Thursday, 7 June 2018


For each of us, there is a golden time in our lives, a period we look back on, where everything seemed rosy, where setbacks were few, and which we wish we could recreate tomorrow. It is but a pleasant memory, which rarely can be rekindled, as time and circumstances move inevitably on. Such nostalgia is not a problem. Indeed, it can be quite a positive experience. The only difficulty emerges when we try to recreate it, and fail to appreciate it was a snapshot in time that has gone forever.

For the current Labour-led Government, the golden time appears to be the era of the third Labour Government between 1972 and 1975. This was the era where bold decisions were made that stood out in stark relief to the years of conformity and complacency during the 1950s and 1960s.

China was recognised; the troops were brought home from Vietnam; the Springbok Tour was stopped; the French were taken to the World Court over nuclear testing in the Pacific and nuclear ship visits to New Zealand were suspended. Colour television and the second state-run channel were introduced; beneficiaries received a Christmas bonus; and the Queen Elizabeth Arts Council and the Waitangi Tribunal were established. A bold superannuation scheme we still hanker after was briefly put in place. There was talk of  a new city being built at Rolleston near Christchurch and a national Ohu scheme, based on Israel's kibbutz system, was mooted for young people interested in communal living.
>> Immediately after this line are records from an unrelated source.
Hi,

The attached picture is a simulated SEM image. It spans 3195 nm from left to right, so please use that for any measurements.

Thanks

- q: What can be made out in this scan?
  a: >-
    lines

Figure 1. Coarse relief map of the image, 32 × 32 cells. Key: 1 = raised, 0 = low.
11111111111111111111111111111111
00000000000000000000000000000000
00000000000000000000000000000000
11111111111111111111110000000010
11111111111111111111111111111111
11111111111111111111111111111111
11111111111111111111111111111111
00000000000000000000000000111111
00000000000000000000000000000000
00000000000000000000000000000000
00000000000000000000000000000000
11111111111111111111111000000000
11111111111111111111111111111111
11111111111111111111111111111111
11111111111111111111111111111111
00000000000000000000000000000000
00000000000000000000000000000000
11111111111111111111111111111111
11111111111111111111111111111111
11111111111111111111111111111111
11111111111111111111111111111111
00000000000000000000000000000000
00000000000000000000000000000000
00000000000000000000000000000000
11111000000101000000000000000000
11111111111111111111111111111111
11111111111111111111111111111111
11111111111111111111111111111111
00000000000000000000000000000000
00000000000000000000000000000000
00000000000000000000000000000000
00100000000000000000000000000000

Heady days indeed. but it all came crashing down after the impact of the 1973 Oil Shock. Unemployment  (which at one stage had been literally one person) and shortages of materials began to soar, delaying housing and commercial and industrial development; the Government was forced to borrow massively overseas to meet the soaring oil bill; inflation, which Labour had promised to "knock for six" exploded threefold; and, the Labour Government was swept ignominiously from office after just three years.

Yet, today, nearly 50 years later, it is the idealism, not the failure, that is remembered so wistfully. Ministers in the present Government, many of whom who were some years away from being born then, seem to yearn for a return to those apparently idyllic and simpler times.
There are a couple of lessons from the fate of the third Labour Government that the present administration seems unwilling to confront. The first is that the politics of the grand gesture - in this case, the establishment of the billion dollar Provincial Growth Fund, or the Kiwibuild promise of 100,000 new affordable homes, or the decision to stop oil and gas exploration, come to mind - have to be followed by actions of substance. Otherwise, the bold gesture begins to look like a hollow lie.

The second lesson to learn is the constraint of moving at a pace and direction the public feels comfortable with, and avoiding getting too far ahead of public opinion. One of the reasons why the 1984-1990 Labour Government was able to make its radical changes was because the public generally believed change was overdue. Moreover, the Government was constantly explaining its actions and decisions, giving the dual sense of both assurance that it knew what it was doing, and that the public was being taken into its confidence. Once the public came to doubt both these things after 1987, that Government's demise was as swift and even more dramatic than in 1975.

It was the Spanish philosopher George Santayana who observed that those who cannot remember the past are condemned to repeat it. An ironic warning really, given that Santayana's work enjoyed a brief renaissance in the 1970s, with posters of his writings adorning the walls of many student flats, some 20 years after his death. In its nostalgia to recreate the spirit (or what the bumbling lawyer Denis Denuto better described as "the vibe" in the great Australian film, "The Castle") Labour could do well to remember the gentle words of Santayana.